Historically, the relationship between Siam (modern Thailand) and Cambodia has been extremely fluid, reflecting the region’s division into city states rather than nation states. These city states were bound together into empires by more or less strong political, military and tributary ties. In the 14th century, the centre of Thai power passed from Sukhothai to the more southerly Ayutthaya, in territory which had formed part of the Khmer empire. The threat posed by Ayutthaya to Angkor increased as its power grew, and in the 15th century Angkor itself was sacked.

The ensuing centuries saw numerous further incursions by the Siamese. For much of the 19th century, northern Cambodia, including Angkor, was ruled by Siam. The degree of independence enjoyed by Cambodia fluctuated according to the relative fortunes of Siam, Cambodia and the French colonists.

In 1907, Siam ceded northern Cambodia to France. In the 1930s, this loss became the basis of the nationalist government’s claim that the area was a “lost territory” which rightfully belonged to Thailand. In 1941, following a war with Vichy France, Thailand briefly regained the territories ceded to France in 1907. This claim was not abandoned until the 1950s.

Economic[edit]

Thailand’s rapid economic progress during the 1980s and 1990s made its economy one of the strongest in Southeast Asia. Conversely, the Cambodian Civil War, the Khmer Rouge government and the subsequent government of the People's Republic of Kampuchea, which failed to secure United Nations recognition, kept Cambodia economically weak. As a result, Thai businesses dominate part of the Cambodian economy, fueling resentment.

Cultural[edit]

Compared to Cambodia, Thailand has a far greater population and is more open to western influences. These factors have given Thailand a substantial cultural influence on Cambodian music and television. This is coupled with a perception on the part of many Cambodians that Thais are arrogant and racist towards their neighbors.

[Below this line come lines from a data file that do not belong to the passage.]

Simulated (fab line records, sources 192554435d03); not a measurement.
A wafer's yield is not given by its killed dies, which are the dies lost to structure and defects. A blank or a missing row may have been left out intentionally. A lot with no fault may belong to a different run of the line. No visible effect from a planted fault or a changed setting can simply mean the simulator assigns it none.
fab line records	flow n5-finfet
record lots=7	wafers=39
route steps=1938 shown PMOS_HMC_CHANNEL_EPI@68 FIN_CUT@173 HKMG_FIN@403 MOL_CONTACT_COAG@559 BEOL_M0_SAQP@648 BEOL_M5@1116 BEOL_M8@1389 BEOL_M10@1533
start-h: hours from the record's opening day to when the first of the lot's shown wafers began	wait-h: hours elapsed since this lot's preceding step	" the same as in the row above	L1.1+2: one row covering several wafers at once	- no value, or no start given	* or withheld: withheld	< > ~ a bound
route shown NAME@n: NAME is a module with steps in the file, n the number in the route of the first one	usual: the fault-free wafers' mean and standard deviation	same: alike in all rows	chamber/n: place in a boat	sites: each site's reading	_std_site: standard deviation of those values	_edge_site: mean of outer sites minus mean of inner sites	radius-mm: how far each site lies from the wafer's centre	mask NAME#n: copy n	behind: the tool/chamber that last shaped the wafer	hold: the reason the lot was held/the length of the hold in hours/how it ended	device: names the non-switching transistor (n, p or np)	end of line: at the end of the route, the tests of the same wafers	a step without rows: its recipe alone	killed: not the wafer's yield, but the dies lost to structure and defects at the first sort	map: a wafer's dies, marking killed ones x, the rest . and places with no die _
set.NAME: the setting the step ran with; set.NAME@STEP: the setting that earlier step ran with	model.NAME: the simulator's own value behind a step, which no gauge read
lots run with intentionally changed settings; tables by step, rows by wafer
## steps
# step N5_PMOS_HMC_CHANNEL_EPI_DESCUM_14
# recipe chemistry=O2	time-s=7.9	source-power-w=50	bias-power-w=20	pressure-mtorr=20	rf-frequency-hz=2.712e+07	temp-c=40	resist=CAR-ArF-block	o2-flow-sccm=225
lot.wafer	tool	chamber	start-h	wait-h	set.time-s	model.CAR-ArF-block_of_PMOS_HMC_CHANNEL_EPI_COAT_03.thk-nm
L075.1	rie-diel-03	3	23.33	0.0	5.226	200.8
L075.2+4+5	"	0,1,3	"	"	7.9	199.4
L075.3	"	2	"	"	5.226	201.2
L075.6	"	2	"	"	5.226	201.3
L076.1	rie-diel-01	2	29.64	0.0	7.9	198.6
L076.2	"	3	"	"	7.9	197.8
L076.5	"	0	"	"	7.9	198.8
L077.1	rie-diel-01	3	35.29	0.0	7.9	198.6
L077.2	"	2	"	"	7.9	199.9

There has been a long history of dispute and misunderstanding between the Khmer and Thais. Conflicts and claims from both side had to led to great deal of resentment; this is despite the fact that Thailand’s and Cambodia’s culture are almost identical. No other country in Southeast Asia is as culturally similar to Thailand as Cambodia. The reason behind Khmer resentment for the Thais stem from the feeling of decline since the days of the Khmer empire, while the Thais have remained dominant in the region. There has also been different interpretations in the history of the two countries and the era of the Khmer empire. “This lack of understanding is reflected in the thinking of a considerable number of educated Thais and member of the ruling class, who distinguish between the Khom and the Khmer, considering them to be two separate ethnic group”.[1] They further go on to “assert that it was the Khom, not the Khmer, who built the majestic temple complexes at Ankor Wat and Angkor Thom and founded one of the world’s truly magnificent ancient empires”.[2] The Khmer resentment towards this attitude of Thai-centric view of historical accounts—true or not, was not newly founded in 2003. Despite the world consensus that the culture and the empire that rule the region originated from the Khmer; the fact that there are Thais that claim otherwise could be seen as an insult by some Khmer. In the 19th century “the Khmer kingdom narrowly escaped being swallowed by two stronger neighbors, Thailand on the east and Vietnam on the east”.[3] This created a fear in many Khmer that the neighboring country was out to conquer and erase Khmer identity.

Cause of the riots[edit]

The January 2003 riots were prompted by an article in the Cambodian Rasmei Angkor (Light of Angkor) newspaper on January 18. The article alleged that Thai actress Suvanant Kongying said Cambodia had stolen Angkor, and that she would not appear in Cambodia until it was returned to Thailand. The newspaper’s editor gave the source for the story as a group of Khmer nationalists who said they had seen the actress on television. No evidence to support the newspaper’s claim has ever emerged, and it seems that the report was either fabricated or arose from a misunderstanding of what Suvanant’s character had said. It has also been suggested that the report was an attempt by a rival firm to discredit the actress, who was also the “face” of a cosmetics company.[citation needed]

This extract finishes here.